This post first appeared on Risk Management Magazine. Read the original article.
Traditionally, finance and strategy teams have been tasked with working together to promote corporate growth. Now, new research suggests they need to enlist a third partner—risk management—to achieve sustainable long-term growth.
A study conducted by CEB (now Gartner) of the Fortune 1000 and S&P Euro 350, found that just 60 companies have consistently outgrown their industry peers while simultaneously making margin improvements over the last 20 years. The biggest differentiator of these “efficient growth” companies was their ability to allocate capital to bigger, riskier bets. For example, their R&D portfolios were disproportionately slanted toward transformational innovation, their M&A deals were 40% larger on average as a percent of revenue, and they were quicker to reintroduce capital expenditure through the cycle. These riskier bets allowed them to become the “first-movers” in their industry while not spending any more on R&D or acquisitions than others.
But taking such risks does not come naturally for most companies. In fact, in 2016, 77% of CFOs reported that the amount of risk aversion from executives in their organization rose from the previous year. What these executives do not understand is that, like cholesterol, there are good and bad kinds of risk. Bad risks are more obvious and distinguished by recklessness and wrongdoing. These are what the risk management function is normally associated with—putting controls in place to keep bad things from happening. But companies need to take risks to grow, and there is a role for risk management to play in helping with that.
There is also a real benefit to using the enterprise risk management (ERM) program to combat risk aversion. In fact, the CEB study found that the companies that are best at taking smart, riskier bets to grow generate a total shareholder return premium of 7% over their industry peers.
To get this right, finance, strategy and risk management teams need to join forces. This presents risk management with an opportunity to demonstrate its value by enabling senior leaders to make high-risk growth decisions. Risk leaders can help companies change their approach to new growth opportunities by taking three key steps:
- Coordinate risk and strategic planning. At most organizations, risk management is not involved in strategic planning conversations. For risk leaders to have a good understanding of the company’s growth ambitions, having a seat at the table during these discussions is critical. From there, risk leaders can communicate any associated risk implications to the strategic planning group, including finance. The risk profile that ERM generates from these exchanges can help the organization recognize what types of risk-taking make the most sense—which big-growth bets are most likely to succeed and which of the potential impediments are most critical to address.
- Discuss risk appetite within the appropriate context. Risk managers also need to consider how they talk about risk appetite with stakeholders on the risk committee and the board. Too often, risk appetite is discussed using generalizations and jargon that do not give managers and employees a clear understanding of how to consider risk in their roles. Discussions of risk appetite are also typically conducted separately from discussions about growth.
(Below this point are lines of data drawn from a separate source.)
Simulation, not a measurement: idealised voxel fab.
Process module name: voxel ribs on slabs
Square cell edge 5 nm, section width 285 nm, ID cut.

The better approach is to explicitly align risk conversations with annual discussions about strategy and growth. This establishes the organization’s definition of risk appetite in the context of its overall strategy. - Develop an active risk appetite. When developing or reviewing their risk appetite, risk leaders should base the discussions on where the company wants to go and what needs to change in order to reach those objectives. Instead of asking what level of risk executives are comfortable with, risk managers should ask, “Where do we want to see management taking on more (or less) risk, and in what way?” For example, one option is to use a “flexible risk appetite.” This strategy sets guardrails for risk-taking in areas like reputation or market entry, but also gives managers the flexibility to move quickly in cases where compelling strategic opportunities create short-term deviations from the established risk appetite. By taking a more cross-functional approach to their role, ERM leaders can help build risk appetites centered on the company’s growth ambitions. This approach helps risk management take a central role in promoting growth, allowing it to become a strategic partner.